A larger point, maybe, is that advertising is often obnoxious, whether commercials on television or road signs on the highway. There are pleasant exceptions (e.g., the Burma Shave signs that used to decorate fence posts) but not many. The nature of advertising is to intrude -- to grab the attention of potential customers and sell them something. If you're fundamentally a non-shopper, you learn to tune out ads wherever you find them. I can, for instance, watch an entire TV show and end up unable to say who sponsored it. I only intermittently read newspaper ads, for all that ads, rather than subscriptions, put the meat on a newspaperman's table.

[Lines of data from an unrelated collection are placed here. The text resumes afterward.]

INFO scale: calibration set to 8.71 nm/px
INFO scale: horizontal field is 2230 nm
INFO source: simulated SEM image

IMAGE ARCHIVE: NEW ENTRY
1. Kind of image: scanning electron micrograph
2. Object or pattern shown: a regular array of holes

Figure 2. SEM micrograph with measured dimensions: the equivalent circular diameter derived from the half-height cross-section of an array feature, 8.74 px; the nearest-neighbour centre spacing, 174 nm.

An e-mail account, unlike a newspaper, is semi-private, hence a candidate for some degree of protection against unwanted intrusion. But how much protection? Some? A lot? That which befits the ayatollahs' Iran? We might want to relax a bit

The commercial instinct -- which lies behind advertising of every kind -- possibly ought to be, but isn't ever going to be, completely lovely. People are going to try to sell us things we regard, often rightly, as ridiculous, moronic, tasteless, wasteful or unnecessary. Our job as consumers in a free society is to sort out, using our common sense, the moronic and wasteful from the desirable and useful.

Advertising is a tool -- one among many -- to advance that task. Even Jarnett Yoder (see above) has a place in this complex scheme of things. How nice it would be if this, ah, gentleman found larger uses for his time than the debasement of commercial discourse! But, sigh, freedom depends in some degree on the right to stupidity aforethought.

Let us as a society curb spam if we can ve-e-e-ry gently, with care and caution.